Literary Hub

Reading Neruda and Learning to Heal My Diasporic Wounds

¿When and how can you start to tell the story of where you or your family come from? ¿The why of being in another country? ¿And should you? Growing up in San Rafael, California, after emigrating alone from El Salvador at the age of nine, I never asked these questions. Didn’t dare. From the moment I crossed the border through the Sonoran Desert on June 10, 1999—no, way before that—from the morning I said goodbye to Grandpa from the back of a bus near the Guatemala-México border, I knew never to speak of what would happen.

I would not see Grandpa for six years, Grandma for nineteen. When I was reunited with my parents in the US on June 11, 1999, they told me not to tell anyone about being born in another country, about my “illegal entry,” about what I had experienced during those two months when no one knew my whereabouts. It became my secret.

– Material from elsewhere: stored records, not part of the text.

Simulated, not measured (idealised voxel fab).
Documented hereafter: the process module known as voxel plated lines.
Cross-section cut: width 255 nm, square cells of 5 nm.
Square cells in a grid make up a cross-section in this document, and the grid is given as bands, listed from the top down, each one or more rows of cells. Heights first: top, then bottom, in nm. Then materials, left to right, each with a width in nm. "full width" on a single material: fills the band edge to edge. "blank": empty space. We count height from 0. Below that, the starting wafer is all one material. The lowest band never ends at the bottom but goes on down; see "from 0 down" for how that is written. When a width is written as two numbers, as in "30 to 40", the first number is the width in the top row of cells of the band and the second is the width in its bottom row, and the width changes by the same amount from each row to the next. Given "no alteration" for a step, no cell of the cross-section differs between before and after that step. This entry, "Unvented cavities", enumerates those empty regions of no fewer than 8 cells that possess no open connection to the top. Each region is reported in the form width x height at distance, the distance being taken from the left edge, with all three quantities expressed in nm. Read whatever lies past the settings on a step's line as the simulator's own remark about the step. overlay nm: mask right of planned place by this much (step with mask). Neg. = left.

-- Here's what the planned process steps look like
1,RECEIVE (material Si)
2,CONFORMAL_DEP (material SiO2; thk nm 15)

Before I had the tools (the pen and paper of poetry) to replay, analyze, revise the trauma of my “refugee story,” I held all that anger deep inside. I wanted to forget what I had been through, but trauma doesn’t work that way. I thought no one—not my parents, not my friends, not the best counselor—could ever understand what I had experienced. I truly believed I had been the only nine-year-old who had migrated by himself, crossing an ocean, three countries, and a desert. Like Mahtem Shiferraw describes in her poem, “Talks about Race,” “I [didn’t] know how to fit, adjust myself within new boundaries— / nomads like me have no place as home, no way of belonging.”

I started drinking and hanging out with the wrong people in my apartment complex. Wearing certain “gang” colors. My friends and I were not real gangsters; we were just searching for acceptance. I could’ve been an honor-roll student in middle school, but my behavior kept me from it. Once, I threw a bottle of water at my seventh-grade teacher. I was kicked out of class multiple times for saying something vulgar to make everyone laugh. I needed to be seen. Heard. I wanted someone to ask me what was wrong with me and truly mean it. The question would’ve allowed me to break down and cry in front of them. But that never happened.

It was the first moment the two sides of my identity existed side by side.

It was in high school that I allowed poetry to discover me. My senior-year English teacher, Nina, devoted a full three weeks to the subject; she even brought a real-life poet, Rebecca Foust, to class. It was Rebecca who re-introduced me to Pablo Neruda. Like many Latin-American parents, my parents owned a CD of Twenty Love Poems and a Song of Despair in Spanish, which I hated. But, inside that classroom, seeing Spanish and English on the same page was like magic. It was the first moment the two sides of my identity existed side by side.

When Neruda talked about the Chilean landscape, it reminded me of home. “Mi Tierra (My Land)” was the first poem I consciously set out to write. I began rediscovering what I had tried to forget. Neruda led me to Roque Dalton, Claribel Alegría, Sharon Olds, June Jordan, Yusef Komunyakaa, Charles Simic, and eventually to poets in the Ink Knows No Borders anthology. Poetry showed me I was not alone.

I’d lived a childhood in El Salvador; but like Li-Young Lee says in his poem, “A Hymn to Childhood,” I just didn’t know “which childhood” that had been. ¿Was it the one that would “never end,” one that I would “never escape”? Certainly it was one that “didn’t last.” I’d traded hide-and-seek with my friends, for real-life hiding from authorities, in boats, under buses, under bushes.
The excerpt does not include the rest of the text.